Fourteen states and the District of Columbia filed an amicus brief on Friday with the 9th U.S. Circuit Court of Appeals supporting gay couples who are fighting bans on gay marriage in Hawaii and Nevada.
From the brief:
Civil marriage in the United States is an important and enduring institution. Throughout our nation’s history, marriage has maintained its essential role in society and has been strengthened, not weakened, by removing barriers to access and by creating greater equality between spouses.
Over the past decade, this evolution has continued as same-couples have been permitted to marry. Against that history of greater inclusion and equality, Nevada and Hawaii marriage laws single out same-sex couples and consign them to second-class status.

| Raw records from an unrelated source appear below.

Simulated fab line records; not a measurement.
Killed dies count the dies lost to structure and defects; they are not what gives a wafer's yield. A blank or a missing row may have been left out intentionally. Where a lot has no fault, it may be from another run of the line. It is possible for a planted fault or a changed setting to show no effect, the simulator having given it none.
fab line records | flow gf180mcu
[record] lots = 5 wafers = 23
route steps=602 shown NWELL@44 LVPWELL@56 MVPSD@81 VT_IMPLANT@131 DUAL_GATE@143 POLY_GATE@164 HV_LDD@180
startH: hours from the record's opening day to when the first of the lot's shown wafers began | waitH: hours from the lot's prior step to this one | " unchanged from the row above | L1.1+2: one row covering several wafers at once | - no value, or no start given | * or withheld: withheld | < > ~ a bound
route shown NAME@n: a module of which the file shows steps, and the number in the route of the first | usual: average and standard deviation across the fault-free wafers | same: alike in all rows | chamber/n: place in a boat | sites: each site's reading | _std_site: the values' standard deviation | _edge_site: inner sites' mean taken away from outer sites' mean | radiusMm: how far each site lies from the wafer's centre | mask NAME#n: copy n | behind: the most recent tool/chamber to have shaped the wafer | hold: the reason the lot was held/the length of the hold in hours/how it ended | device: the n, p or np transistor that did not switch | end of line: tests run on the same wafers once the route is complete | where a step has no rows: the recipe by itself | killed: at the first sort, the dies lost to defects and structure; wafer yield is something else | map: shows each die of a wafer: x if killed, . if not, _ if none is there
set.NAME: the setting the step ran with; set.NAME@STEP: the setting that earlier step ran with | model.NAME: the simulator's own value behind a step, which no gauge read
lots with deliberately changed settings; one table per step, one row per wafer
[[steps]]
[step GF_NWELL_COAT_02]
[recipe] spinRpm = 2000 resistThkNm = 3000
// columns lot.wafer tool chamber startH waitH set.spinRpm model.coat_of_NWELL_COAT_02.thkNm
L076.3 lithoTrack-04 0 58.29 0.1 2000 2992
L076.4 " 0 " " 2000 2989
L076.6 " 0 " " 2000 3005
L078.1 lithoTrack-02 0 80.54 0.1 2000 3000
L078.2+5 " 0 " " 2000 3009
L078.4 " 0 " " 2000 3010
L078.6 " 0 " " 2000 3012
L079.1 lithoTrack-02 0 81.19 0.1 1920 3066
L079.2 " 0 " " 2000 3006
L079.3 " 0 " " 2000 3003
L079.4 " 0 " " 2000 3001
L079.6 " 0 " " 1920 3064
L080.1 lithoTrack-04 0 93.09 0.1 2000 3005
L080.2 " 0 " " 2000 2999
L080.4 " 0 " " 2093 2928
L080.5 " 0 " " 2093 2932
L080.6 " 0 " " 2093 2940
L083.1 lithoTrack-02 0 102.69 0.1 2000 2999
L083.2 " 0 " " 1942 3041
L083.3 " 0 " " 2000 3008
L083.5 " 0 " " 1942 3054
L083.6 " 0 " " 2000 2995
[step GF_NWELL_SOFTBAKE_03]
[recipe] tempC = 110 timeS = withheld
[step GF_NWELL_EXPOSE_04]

The exclusion of same-sex couples from marriage is unconstitutional. Denying gay men and lesbians the fundamental right to wed the partner of their choosing offends basic principles of due process and equal protection, and fails to advance any legitimate governmental interest.
The appeals court is reviewing the Jackson v. Abercrombie challenge from Hawaii and a similar case from Nevada. Hawaii lawmakers meet in special session starting Monday to consider a gay marriage bill, which, if it is approved and becomes law, will make the legal challenge moot.
The states that signed on to the friend-of-the-court brief are Massachusetts, California, Connecticut, Delaware, Illinois, Iowa, Maine, Maryland, New Hampshire, New Mexico, New York, Oregon, Vermont, Washington state, and the District of Columbia.
Gay marriage is legal in all of those states except for Illinois, New Mexico and Oregon.
Interest groups have also filed new briefs in support of gay couples, including the NAACP Legal Defense Fund and the American Psychological Association.